The --metadata argument allows to specify the metadata files that we are uploading. If we structure them in folders, we could specify --metadata="logs*" to upload only the logs metadata, but not other possible ones like test metadata.

# Upload only the logs metadata of the zlib/1.2.13 binaries
# This will upload the logs even if zlib/1.2.13 is already in the server
$ conan upload "zlib/1.2.13:*" -r=remote -c --metadata="logs/*"
# Multiple patterns are allowed:
$ conan upload "*" -r=remote -c --metadata="logs/*" --metadata="tests/*"

Sometimes it might be useful to upload packages without uploading the metadata, even if the metadata cache folders contain files. To ignore uploading the metadata, use an empty argument as metadata pattern:

# Upload only the packages, not the metadata
$ conan upload "*" -r=remote -c --metadata=""

The case of mixing --metadata="" with --metadata="*" is not allowed, and it will raise an error.

# Invalid command, it will raise an error
$ conan upload "*" -r=remote -c --metadata="" --metadata="logs/*"
ERROR: Empty string and patterns can not be mixed for metadata.

Downloading metadata

As described above, metadata is not downloaded by default. When packages are downloaded with a conan install or conan create fetching dependencies from the servers, the metadata from those servers will not be downloaded.

The way to recover the metadata from the server is to explicitly specify it with the conan download command:

# Get the metadata of the "pkg/0.1" package
$ conan download pkg/0.1 -r=default --metadata="*"
$ conan cache path pkg/0.1 --folder=metadata
# Inspect the recipe metadata in the returned folder
$ conan cache path pkg/0.1:package_id --folder=metadata
# Inspect the package metadata for binary "package_id"

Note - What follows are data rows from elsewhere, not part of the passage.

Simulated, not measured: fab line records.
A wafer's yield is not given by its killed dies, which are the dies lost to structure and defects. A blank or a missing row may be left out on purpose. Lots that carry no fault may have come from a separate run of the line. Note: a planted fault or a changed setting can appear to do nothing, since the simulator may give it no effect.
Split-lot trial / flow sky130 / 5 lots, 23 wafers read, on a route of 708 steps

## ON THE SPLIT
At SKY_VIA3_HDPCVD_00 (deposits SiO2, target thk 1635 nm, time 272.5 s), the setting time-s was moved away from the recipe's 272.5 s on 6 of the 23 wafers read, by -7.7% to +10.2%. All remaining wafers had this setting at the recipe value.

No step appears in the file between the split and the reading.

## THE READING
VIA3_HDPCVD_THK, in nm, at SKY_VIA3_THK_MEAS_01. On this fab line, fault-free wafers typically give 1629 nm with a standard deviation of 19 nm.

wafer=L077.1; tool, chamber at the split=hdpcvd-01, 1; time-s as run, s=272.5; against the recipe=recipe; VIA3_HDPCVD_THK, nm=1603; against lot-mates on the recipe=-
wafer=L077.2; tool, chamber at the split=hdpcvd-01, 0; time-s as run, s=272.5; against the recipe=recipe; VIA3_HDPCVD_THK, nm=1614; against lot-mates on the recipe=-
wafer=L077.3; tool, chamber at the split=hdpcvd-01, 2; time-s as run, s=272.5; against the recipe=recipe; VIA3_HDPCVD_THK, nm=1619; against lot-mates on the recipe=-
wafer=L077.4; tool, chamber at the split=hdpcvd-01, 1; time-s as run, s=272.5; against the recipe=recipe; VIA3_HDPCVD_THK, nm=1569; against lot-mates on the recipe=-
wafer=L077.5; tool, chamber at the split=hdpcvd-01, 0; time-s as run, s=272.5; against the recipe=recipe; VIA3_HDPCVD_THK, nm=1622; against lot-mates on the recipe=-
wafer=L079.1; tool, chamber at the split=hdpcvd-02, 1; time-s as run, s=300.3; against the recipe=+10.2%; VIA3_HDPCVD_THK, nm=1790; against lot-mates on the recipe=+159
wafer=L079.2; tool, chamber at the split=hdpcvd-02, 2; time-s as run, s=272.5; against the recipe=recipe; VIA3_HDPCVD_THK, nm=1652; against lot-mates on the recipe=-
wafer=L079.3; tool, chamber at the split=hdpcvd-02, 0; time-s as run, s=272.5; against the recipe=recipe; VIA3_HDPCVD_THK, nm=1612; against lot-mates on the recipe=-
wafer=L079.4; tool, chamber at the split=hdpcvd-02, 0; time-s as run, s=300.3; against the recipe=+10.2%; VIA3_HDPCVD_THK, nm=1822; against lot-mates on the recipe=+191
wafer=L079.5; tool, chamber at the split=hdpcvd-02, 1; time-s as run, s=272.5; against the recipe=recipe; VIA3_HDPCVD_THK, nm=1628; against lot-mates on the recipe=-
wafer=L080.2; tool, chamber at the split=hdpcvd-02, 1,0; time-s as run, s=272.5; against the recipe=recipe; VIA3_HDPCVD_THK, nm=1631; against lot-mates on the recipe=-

The retrieval of the metadata is done with download per-package. If we want to download the metadata for a whole dependency graph, it is necessary to use “package-lists”:

$ conan install . --format=json -r=remote > graph.json
$ conan list --graph=graph.json --format=json > pkglist.json
# the list will contain the "remote" origin of downloaded packages
$ conan download --list=pkglist.json --metadata="*" -r=remote

Note that the “package-list” will only contain associated to the “remote” origin the packages that were downloaded. If they were previously in the cache, then, they will not be listed under the “remote” origin and the metadata will not be downloaded. If you want to collect the dependencies metadata, recall to download it when the package is installed from the server. There are other possibilities, like a custom command that can automatically collect and download dependencies metadata from the servers.

Removing metadata

At the moment it is not possible to remove metadata from the server side using Conan, as the metadata are “additive”, it is possible to add new data, but not to remove it (otherwise it would not be possible to add new metadata without downloading first all the previous metadata, and that can be quite inefficient and more error prone, specially sensitive to possible race conditions).

The recommendation to remove metatada from the server side would be to use the tools, web interface or APIs that the server might provide.


Best practices
  • Metadata shouldn’t be necessary for using packages. It should be possible to consume recipes and packages without downloading their metadata. If metadata is mandatory for a package to be used, then it is not metadata and should be packaged as headers and binaries.
  • Metadata reading access should not be a frequent operation, or something that developers have to do. Metadata read is intended for excepcional cases, when some build logs need to be recovered for compliance, or some test executables might be needed for debugging or re-checking a crash.
  • Conan does not do any compression or decompression of the metadata files. If there are a lot of metadata files, consider zipping them yourself, otherwise the upload of those many files can take a lot of time. If you need to handle different types of metadata (logs, tests, reports), zipping the files under each category might be better to be able to filter with the --metadata=xxx argument.

test_package as metadata

This is an illustrative example of usage of metadata, storing the full test_package folder as metadata to later recover it and execute it. Note that this is not necessarily intended for production.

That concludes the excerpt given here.